You ain’t seen nothing yet : CFL asks fans to tinker with overtime

“What is going on?”

“Seriously, what is going on?”

I have a frequent tendency to watch sporting events and work on school projects at the same time. It’s a process that invariably needs a delicate balance of patience, willpower and a severe limitation of home audio. This whole shebang works beautifully, as long as I know the ins and outs of the sport I’m watching. I really thought I knew nearly everything about CFL football until Oct. 17, 2009 when the Saskatchewan Roughriders tied the Calgary Stampeders 44-44 following regulation and double overtime.
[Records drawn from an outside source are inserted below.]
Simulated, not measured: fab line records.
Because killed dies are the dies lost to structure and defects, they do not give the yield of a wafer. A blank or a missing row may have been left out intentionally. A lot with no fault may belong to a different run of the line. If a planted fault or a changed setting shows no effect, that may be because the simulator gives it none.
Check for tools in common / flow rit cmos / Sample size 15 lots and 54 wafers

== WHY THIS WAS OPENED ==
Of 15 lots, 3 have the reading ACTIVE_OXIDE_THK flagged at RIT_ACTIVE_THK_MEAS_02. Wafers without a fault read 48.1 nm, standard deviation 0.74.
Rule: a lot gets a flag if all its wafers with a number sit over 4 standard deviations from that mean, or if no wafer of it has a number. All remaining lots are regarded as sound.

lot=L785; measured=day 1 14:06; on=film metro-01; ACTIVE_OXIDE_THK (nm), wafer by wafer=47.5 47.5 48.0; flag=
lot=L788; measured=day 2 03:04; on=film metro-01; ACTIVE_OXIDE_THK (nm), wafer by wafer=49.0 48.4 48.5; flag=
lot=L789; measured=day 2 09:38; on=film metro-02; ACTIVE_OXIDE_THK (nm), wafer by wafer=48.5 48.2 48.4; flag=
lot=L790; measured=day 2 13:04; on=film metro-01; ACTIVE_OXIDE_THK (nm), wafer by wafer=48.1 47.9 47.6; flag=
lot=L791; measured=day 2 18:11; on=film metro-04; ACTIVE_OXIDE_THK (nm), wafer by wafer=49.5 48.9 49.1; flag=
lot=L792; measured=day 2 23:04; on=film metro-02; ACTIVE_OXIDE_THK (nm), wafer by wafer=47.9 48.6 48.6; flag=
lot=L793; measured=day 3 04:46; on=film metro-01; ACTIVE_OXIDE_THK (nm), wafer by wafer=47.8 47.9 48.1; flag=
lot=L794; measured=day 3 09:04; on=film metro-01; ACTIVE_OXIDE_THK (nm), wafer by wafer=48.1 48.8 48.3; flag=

I watched overtime with the television muted — that’s pretty much a must for a student who’s supposed to be studying but gets distracted by any and all form of noise whatsoever. At first I thought either TSN or the CFL were playing a joke on me. One team scored a touchdown, then the other one scored a touchdown, then it happened again and again. There was no time clock, the graphic on the screen simply said “overtime.”

“So, what,” I thought, “sudden death?”

Not so much.

“First team not to score loses?”

Nope.

Officially, the CFL overtime rules are as follows:

“The first team, as determined by coin toss, shall scrimmage the ball at the opponent’s 35-yard line and may advance by consecutive series of downs until it makes a score or loses possession. The second team will then scrimmage at the same 35-yard line and proceed as above. If the score is still tied, the procedure shall be repeated at the opposite end of the stadium. A winner is determined only if both teams have had equal opportunities to score. If a winner is not determined after two attempts, the game will be declared a tie. If the game is a playoff or championship game and a winner must be determined, the same procedure shall continue until a winner is finally declared.”

What the fuck? What’s the point of having such a crazy arbitrary set of overtime rules if it’s not guaranteed you’ll even determine a winner?

Late last month the CFL asked fans to send in their own ideas in an effort to help tweak certain rules and regulations. Of particular interest this year for the CFL is the nature of their overtime games. Is the series of downs format superior to overtime periods? Should play start from somewhere other than the 35-yard line? Should teams be barred from attempting field goals or required to attempt two-point converts? Essentially, they are voting by comity to piece together a Frankenstein version of the game that is played in regulation.

“We have tremendous respect for the knowledge of our fans, and their dedication to the tradition and future of our league,” CFL commissioner Mark Cohon said in a press release. “We’d like to turn that informal overtime discussion into specific ideas that our league can consider as it looks towards the 2010 season.”

What’s perhaps most perplexing about this whole debacle is that the CFL has tried so hard to create a working, logical format for overtime that they’ve completely overlooked the most fundamental, most simple solution: more time. In the NBA when two teams are tied in regulation, as in the MLB extra innings and in the NHL playoffs extra periods, the game goes into extra time. The only reason the CFL might be leaning more toward their crazy system of guaranteed downs rather than extra time is the argument that the current format is more exciting.

The problem with excitement in sports is that it doesn’t necessarily have to make any sense. In trying to appeal to a larger audience the CFL is likely alienating a lot of casual viewers who’ve lost track of why certain rules even matter if you just throw them out the window when the game is on the line. As much as it makes for good highlights, I doubt basketball fans would appreciate overtime being decided by a slam-dunk competition. If the CFL is absolutely dead-set on creating some sort of artificial excitement in their overtime games, they should at least try to strike a balance between something that is entertaining and something that is relevant, because right now Canadian football overtime resembles something more of a shootout than a game of pigskin.

But really, if you’re shooting for pure excitement in your overtime frame, there’s only two words needed to capture the hearts and minds of sports fans the world over: multi-ball scramble.